Architects: Belzberg Architects
Location: 100 The Grove Drive, Los Angeles, CA, USA
Architect In Charge: Hagy Belzberg
Design Team: Andrew Atwood, Barry Gartin, Brock DeSmit, Carina Bien-Wilner , Christopher Arntzen, Cory Taylor, Daniel Rentsch, David Cheung, Eric Stimmel, Erik Sollom, Justin Brechtel, Philip Lee, Lauren Zuzack
Area: 27,000 sqm
Year: 2010
Photographs: Iwan Baan, Benny Chan
Project Manager: Aaron Leppanen
Structural: William Koh & Associates
Contractor: Winters-Schram
Mechanical: John Dorius & Associates
Electrical: A&F Consulting Engineers
Methane Engineer: Carlin Environmental
Environmental Engineer: Enviropro, Inc.
From the architect. The new building for the Los Angeles Museum of the Holocaust (LAMOTH) is located within a public park, adjacent to the existing Los Angeles Holocaust Memorial. Paramount to the design strategy is the integration of the building into the surrounding open, park landscape. The museum is submerged into the ground allowing the park’s landscape to continue over the roof of the structure. Existing park pathways are used as connective elements to integrate the pedestrian flow of the park with the new circulation for museum visitors.

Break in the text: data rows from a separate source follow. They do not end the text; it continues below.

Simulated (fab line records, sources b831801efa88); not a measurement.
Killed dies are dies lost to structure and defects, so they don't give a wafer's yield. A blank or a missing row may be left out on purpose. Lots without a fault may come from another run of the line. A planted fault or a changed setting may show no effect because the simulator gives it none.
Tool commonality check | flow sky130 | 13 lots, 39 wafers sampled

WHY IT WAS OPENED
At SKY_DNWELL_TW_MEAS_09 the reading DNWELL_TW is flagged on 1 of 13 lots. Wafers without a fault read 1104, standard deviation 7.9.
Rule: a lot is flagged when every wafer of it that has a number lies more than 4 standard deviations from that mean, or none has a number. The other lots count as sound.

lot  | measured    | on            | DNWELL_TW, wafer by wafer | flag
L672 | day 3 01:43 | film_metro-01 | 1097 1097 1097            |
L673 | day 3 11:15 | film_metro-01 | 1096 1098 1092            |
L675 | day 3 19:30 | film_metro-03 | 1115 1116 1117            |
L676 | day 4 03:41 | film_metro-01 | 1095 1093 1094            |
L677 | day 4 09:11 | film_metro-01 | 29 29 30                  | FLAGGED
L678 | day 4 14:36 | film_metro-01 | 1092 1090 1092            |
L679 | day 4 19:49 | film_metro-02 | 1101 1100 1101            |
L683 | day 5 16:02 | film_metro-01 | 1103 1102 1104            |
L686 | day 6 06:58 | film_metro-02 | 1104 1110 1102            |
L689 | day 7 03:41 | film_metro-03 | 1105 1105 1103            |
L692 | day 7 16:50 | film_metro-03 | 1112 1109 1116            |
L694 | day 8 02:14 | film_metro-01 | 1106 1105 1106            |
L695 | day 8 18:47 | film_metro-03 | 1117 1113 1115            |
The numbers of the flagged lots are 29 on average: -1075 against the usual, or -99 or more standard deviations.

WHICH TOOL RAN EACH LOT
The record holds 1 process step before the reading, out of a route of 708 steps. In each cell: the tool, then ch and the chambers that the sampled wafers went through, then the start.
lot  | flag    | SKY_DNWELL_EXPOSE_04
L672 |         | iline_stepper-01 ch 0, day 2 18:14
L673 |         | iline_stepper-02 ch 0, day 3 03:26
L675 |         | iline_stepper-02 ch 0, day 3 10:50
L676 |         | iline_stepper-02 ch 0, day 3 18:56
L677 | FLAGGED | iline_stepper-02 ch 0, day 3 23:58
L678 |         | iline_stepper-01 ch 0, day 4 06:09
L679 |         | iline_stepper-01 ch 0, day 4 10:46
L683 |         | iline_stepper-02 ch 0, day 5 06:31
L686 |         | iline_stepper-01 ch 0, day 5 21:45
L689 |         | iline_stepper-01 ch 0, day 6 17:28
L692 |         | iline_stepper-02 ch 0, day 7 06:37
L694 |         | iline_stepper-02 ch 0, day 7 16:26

The pathways are morphed onto the building and appropriated as surface patterning. The patterning continues above the museum’s galleries, further connecting the park’s landscape and pedestrian paths. By maintaining the material pallet of the park and extending it onto the museum, the hues and textures of concrete and vegetation blend with the existing material palette of Pan Pacific Park. These simple moves create a distinctive façade for the museum while maintaining the parks topography and landscape. The museum emerges from the landscape as a single, curving concrete wall that splits and carves into the ground to form the entry. Designed and constructed with sustainable systems and materials, the LAMOTH building is on track to receive a LEED Gold Certification from the US Green Building Council.
Circulatory Strategy:
Patrons begin their procession at the drop off adjacent to the park. Their approach is pervaded by sounds and sights of laughter and sport—of kids playing in the park and picnicking with their families. Because the building is partially submerged beneath the grassy, park landscape, entry to the building entails a gradual deterioration of this visual and auditory connection to the park while descending a long ramp. Upon entering, visitors experience the culmination of their transition from a playful and unrestrained, public park atmosphere to a series of isolated spaces saturated with photographic archival imagery.
As part of the design strategy, this dichotomous relationship between building content and landscape context is emphasized to bolster the experience inside the museum and allegorically correlate the proximity with which European forest revelers enjoying public parks were to sites of horrific and inhumane acts being carried out in 1930’s and 40’s. Visitors exit the museum by ascending up to the level of the existing monument, regaining the visual and auditory connection with the park environs.
The first room incorporates a large, single interactive table, mimicking a conceptual “community” or dinner table. The exhibit brings a large group of patrons together around one interactive exhibit. The lighting of the interior galleries dim as the visitor steps down into the subsequent rooms where two separate exhibits display divide the singular crowd—diminishing the “community” provided by people nearby. Through the third room and into the fourth, the floor continues to step down as ambient lighting becomes scarcer leading individuals to the room titled, “Concentration Camps.”
The ceiling is low, and the room is almost entirely illuminated by individual video-monitors—about the size of a notebook—which limits viewing to a single spectator. The visitor is now confined to the most isolated, darkest and volumetrically concentrated underground area in the museum. The journey from this point forward is one of ascension and of finding the comfort of familiar space as floor levels begin to rise and natural lights begins to penetrate the interior once again. The final ascent up to the existing monument is filled with sights and sounds of unrestricted park land.